If you’ve been tracking the layoff body count in the private sector these days, you may find yourself humming that 1980s pop tune, “Another One Bites the Dust.” It seems that nearly every week, some corporation or other is giving hundreds, if not thousands, of employees the boot. Perhaps you’ve already been a casualty. Or maybe you’re worried that you may become one.
If the latter is true, you probably know two orders of business that you’ll need to handle, namely, severance (see “Bargaining a Good-bye,” Powerplay, September 2001) and a letter of reference (see “A Reasonable Reference,” Powerplay, April 2001). But in addition to those things, there are other issues every professional should be aware of before the threat of a layoff looms large. David A. Branch, an employment and civil rights attorney in Washington, D.C., gives you a few of the more important points for your pre-layoff checklist
- Item #1: Be careful what you sign. “Some employers use pressure tactics–such as calling laid off employees into a conference room or to human resources at the end of the day–to demand [they sign] separation paperwork immediately or [face the] loss of the severance package,” maintains Branch. Before signing anything, he advises requesting time for a thorough review, and paying particular attention to: (1) provisions that contain restrictive covenants prohibiting you from working for competitors; (2) provisions that state you are resigning your position rather than being terminated due to restructuring, which may disqualify you for unemployment compensation; and 3) provisions that prohibit you from pursuing any claim of discrimination against your employer at any time.
- Item #2: Get what’s coming to you. Request from human resources a written account of all monies that may be owed you, “including wages, expense report reimbursements, vacation time and/or sick leave, and stock options.” Compare your employer’s records with your own, and inquire when you will be paid. “Many states require employers to pay employees their final paycheck within seven days of separation from employment,” says Branch.
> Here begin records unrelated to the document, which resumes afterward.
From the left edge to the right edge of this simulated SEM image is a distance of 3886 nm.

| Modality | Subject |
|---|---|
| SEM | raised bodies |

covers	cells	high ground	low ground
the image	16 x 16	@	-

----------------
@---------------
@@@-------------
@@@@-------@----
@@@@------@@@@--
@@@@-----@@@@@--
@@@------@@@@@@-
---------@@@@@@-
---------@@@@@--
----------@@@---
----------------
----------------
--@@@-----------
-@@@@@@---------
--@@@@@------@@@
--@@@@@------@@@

- Item #3: Understand the role of the human resources department. Your company’s human resources department is there to support management–first and foremost. So, by the time you are informed that you are being downsized, the human resources department likely has your parting papers ready for you to sign. “If you suspect that your layoff is illegal or discriminatory, do not share this concern with human resources in an informal manner,” advises Branch (for more on this, visit www.blackenterprise .com). Present your charges to the employer in writing, get legal advice, and request an investigation.
- Item #4: Review your personnel file. Before you walk out the door, you’ll want to make sure that your file accurately reflects your performance at the company. Ask to review your personnel file, document its contents, and ask for copies. “If you are involved in any legal proceeding against the employer, your file can be subpoenaed, and may be used to make [negative] inferences about your performance,” he says.